Palm Bay Faces Council Member Lawsuit—Is Public Trust at Risk?
Examining conflict of interest laws, Charter rules, and the impact on city leadership.

If a Palm Bay official sues — or threatens to sue — the city they represent, how can they still claim to serve it?
That question now defines Chandler Langevin’s tenure after two letters surfaced: one written in support of a white nationalist, and another — sent by attorney Anthony Sabatini — threatening Palm Bay itself with litigation.
The Two Letters
Letter #1:
Written on official city letterhead, Langevin urged federal officials to grant clemency to Robert Rundo, founder of a violent white supremacist group. The letter implied Palm Bay’s endorsement — an abuse of city representation that drew national condemnation and was later cited by the City Attorney in a formal suspension request to Governor Ron DeSantis dated October 3, 2025. The city’s request described the action as “misfeasance and incompetence,” violating multiple sections of Palm Bay’s Code of Conduct.
Letter #2:
On October 13, 2025, the Sabatini Law Firm sent a “Notice of Representation” to City Hall threatening “immediate lawsuit for First Amendment Retaliation” if the council advanced Resolution 2025-41, the pending censure motion.
The letter cited Gundy v. City of Jacksonville and Thornber v. Fort Walton Beach to portray Langevin as a victim of retaliation and claimed, incorrectly, that his legal fees were “reimbursable from this point onward.”
Together, the letters show a descent from questionable judgment to open defiance — and from misrepresentation to direct legal hostility toward the city.
Loyalty vs. Oath
Langevin swore to “well and faithfully perform the duties” of his office.
Instead, he aligned himself with two outsiders:
Rundo, whose ideology offends Palm Bay’s values; and
Sabatini, whose career centers on antagonizing governments for profit and publicity.
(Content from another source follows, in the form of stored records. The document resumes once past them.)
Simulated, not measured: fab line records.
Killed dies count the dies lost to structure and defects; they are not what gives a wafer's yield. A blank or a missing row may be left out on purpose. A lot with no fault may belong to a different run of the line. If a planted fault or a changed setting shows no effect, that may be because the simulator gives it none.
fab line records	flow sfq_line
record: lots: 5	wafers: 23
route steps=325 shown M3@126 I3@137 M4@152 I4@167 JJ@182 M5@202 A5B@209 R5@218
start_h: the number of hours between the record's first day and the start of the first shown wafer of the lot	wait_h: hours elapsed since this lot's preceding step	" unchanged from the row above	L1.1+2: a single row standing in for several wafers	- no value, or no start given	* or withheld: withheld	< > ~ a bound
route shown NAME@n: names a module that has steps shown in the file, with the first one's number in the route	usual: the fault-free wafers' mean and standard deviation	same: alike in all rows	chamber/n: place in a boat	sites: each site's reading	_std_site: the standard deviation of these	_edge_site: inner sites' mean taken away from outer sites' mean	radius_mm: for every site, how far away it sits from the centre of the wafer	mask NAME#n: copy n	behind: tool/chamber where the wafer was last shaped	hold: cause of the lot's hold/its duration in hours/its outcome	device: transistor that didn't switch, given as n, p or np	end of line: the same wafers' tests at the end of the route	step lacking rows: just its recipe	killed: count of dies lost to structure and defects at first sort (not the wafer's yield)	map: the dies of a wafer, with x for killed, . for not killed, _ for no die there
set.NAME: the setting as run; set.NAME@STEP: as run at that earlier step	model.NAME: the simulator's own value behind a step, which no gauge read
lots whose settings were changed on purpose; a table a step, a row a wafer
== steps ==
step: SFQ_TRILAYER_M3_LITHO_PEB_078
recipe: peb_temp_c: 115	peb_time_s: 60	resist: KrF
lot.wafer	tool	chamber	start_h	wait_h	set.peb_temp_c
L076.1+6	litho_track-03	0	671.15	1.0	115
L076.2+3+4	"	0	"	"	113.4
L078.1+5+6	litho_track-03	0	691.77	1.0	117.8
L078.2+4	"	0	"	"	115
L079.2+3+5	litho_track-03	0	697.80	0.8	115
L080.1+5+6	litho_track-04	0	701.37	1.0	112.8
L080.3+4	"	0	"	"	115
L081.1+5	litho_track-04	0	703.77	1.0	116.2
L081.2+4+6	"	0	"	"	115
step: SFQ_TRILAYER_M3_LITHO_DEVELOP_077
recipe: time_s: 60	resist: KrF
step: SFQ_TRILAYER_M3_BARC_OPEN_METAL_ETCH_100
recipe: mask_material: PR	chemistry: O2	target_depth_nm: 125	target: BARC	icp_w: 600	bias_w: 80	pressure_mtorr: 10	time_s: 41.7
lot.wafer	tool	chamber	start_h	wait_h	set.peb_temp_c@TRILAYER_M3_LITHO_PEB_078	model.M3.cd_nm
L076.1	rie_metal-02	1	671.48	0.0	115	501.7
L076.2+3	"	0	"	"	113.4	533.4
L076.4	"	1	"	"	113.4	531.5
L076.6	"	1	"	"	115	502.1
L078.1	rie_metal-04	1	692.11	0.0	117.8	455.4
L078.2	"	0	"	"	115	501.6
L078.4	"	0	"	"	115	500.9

Each alignment reflected a loyalty away from Palm Bay residents — away from the oath that binds an official to public service, not personal crusades.
A public oath demands fidelity to the city; political vanity demands conflict with it.
The Legal and Ethical Wall
Florida’s governance laws make dual loyalty impossible:
§112.313 – Conflicts of Interest: Officials cannot act where personal interests oppose city interests.
§112.3143 – Voting Conflicts: Must abstain from voting on matters tied to personal litigation.
§286.011(8) – Shade Meetings: Adverse parties, including city officials engaged in litigation, are prohibited from attending closed legal sessions.
Once litigation is threatened, a wall goes up. The official can no longer vote, receive legal briefings, or access any form of legal counsel or communication from the city attorney’s office, as that office now represents the city in litigation against them. Under Florida’s Rules of Professional Conduct, the city attorney’s fiduciary duty is to the municipal corporation — not the individual officer — making any legal discussion with Langevin on related matters ethically and legally prohibited.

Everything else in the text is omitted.